Editorial Note: Happy Holidays! We’re back from travels but will share our findings in the first Market Structure Map of the new year. Ahead of Christmas, we’re re-running the most-read MSM of 2015. Market structure should rank among your top priorities, IR professionals. You can target investors and tell your story till your fingers are worked to bone and it won’t matter if the structure of the market sets your price. Seek first to understand. Read on (first published Dec 9):
Looking around at the market, we decided the only thing to do is go to St. Maarten. Safely at sea, we’ll wait out options-expirations and the Fed meeting next week and return Dec 21 to tell you what we saw from afar.
What’s up close is volatility. Monday in US equities 100 stocks were down 10% or more. And NYSE Arca, the largest marketplace for ETFs, announced that it would expand the ranges in which securities can trade following a halt. Where previous bands were 1-5% depending on the security’s price, new rules to take effect soon double these ranges.
Energy, commodity and biotech stocks led Monday decliners and we had clients in all three sectors down double digits. Yet just 15 ETFs swooned 10% or more. How can ETFs holding the same stocks falling double digits drop less? The simplest explanation is that the ETFs do not, in fact, own the underlying stocks.
We return to these themes because they’re why markets are not rational. Your management teams, investor-relations professionals, should understand what’s made them this way.
Suppose ETFs substitute cash for securities. How does net asset value in the ETF adjust downward to reflect pressure on the indexes ETF track if the ETFs hold dollars instead? This would seem good. But it enriches ETF authorized participants, brokers ordained to maintain supply and demand in ETFs, who the next day will sell ETF shares and buy the underlying stocks (just 12 stocks were down double-digits yesterday).

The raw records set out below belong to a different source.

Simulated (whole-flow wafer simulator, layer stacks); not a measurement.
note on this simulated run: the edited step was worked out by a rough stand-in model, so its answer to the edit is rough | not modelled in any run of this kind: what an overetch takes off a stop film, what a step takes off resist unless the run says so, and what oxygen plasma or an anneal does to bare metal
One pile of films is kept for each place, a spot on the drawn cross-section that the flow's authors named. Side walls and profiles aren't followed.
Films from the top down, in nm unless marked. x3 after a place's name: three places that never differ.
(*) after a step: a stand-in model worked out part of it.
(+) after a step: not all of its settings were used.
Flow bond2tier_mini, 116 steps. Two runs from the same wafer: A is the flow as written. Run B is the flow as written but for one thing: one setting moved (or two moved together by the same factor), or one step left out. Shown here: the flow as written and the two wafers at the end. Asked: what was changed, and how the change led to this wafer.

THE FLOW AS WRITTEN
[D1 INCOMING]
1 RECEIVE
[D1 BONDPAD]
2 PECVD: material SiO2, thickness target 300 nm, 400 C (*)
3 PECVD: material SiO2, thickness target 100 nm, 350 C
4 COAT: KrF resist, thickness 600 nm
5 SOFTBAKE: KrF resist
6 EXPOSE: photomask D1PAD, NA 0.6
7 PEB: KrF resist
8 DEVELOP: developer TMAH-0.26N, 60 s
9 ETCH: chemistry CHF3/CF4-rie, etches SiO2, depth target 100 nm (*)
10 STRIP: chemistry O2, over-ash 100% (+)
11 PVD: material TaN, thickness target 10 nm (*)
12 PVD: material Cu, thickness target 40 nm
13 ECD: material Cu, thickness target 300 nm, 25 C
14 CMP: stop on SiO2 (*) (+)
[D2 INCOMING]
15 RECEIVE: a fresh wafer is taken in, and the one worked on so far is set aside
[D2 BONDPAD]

What we hear from clients is, “The action in my shares seems irrational. I don’t understand how we could drop 15% on a 5% decline in oil.” It’s bad enough that oil dropped 5% in a day. And lest you think your sector is immune, what’s afflicting energy could shift any time to other sectors. How? Four factors:
Arbitrage. The stock market today appears to be packed with more arbitrage – by which we mean pursuing profits in short-term divergences – than any other market in history. There’s index arbitrage, ETF arbitrage, sector arbitrage, derivatives arbitrage, multi-asset-class arbitrage, currency arbitrage, latency arbitrage, market-making arbitrage, long-short arbitrage and rebate arbitrage. A breathtaking amount of price-activity in the market can disappear the moment gaps present too great a risk for short-term traders.
Risk-transfer. There is insurance for everything, and that includes equity-exposure. Rules against risk-taking have sharply reduced the number of parties capable of providing insurance. When these big counterparties begin to experience losses, they dump assets to prevent further loss, exacerbating price-pressure. And what if they quit entirely?
Derivatives. Any instrument that substitutes for ownership is credit, and that’s what derivatives are. ETFs do it. Options and futures do. Swaps. Currencies. What things trade more than all the rest? These. The market is astonishingly reliant on credit.
Illiquidity. There may be no harder-edged jargon than the word “liquidity.” It means ready supply of something. If you need it right now, can you get it, and how much, and at what cost? The stock market with $25 trillion of value is extraordinarily short on the product that this value seems to reflect, because of the three other items above.
Who’s to blame? In Bell, CA, the municipal government became profligate because the people it served stopped paying attention. The market is yours, public companies. That it’s stuffed with arbitrage is partly our fault. Companies spend millions on enterprise-resource planning software to track every detail. Yet the backbone of the balance sheet is public equity and an alarming number have no idea how it’s really priced or by what. To that end, read our IEX exchange-application letter.
The IR profession can correct this problem by leading the effort to end the information vacuum. It starts with understanding what in the world is going on out there, and it continues through insisting that management learn something about market structure. A task: Follow the cash. When your listing exchange next reports results, read them and see how it makes money.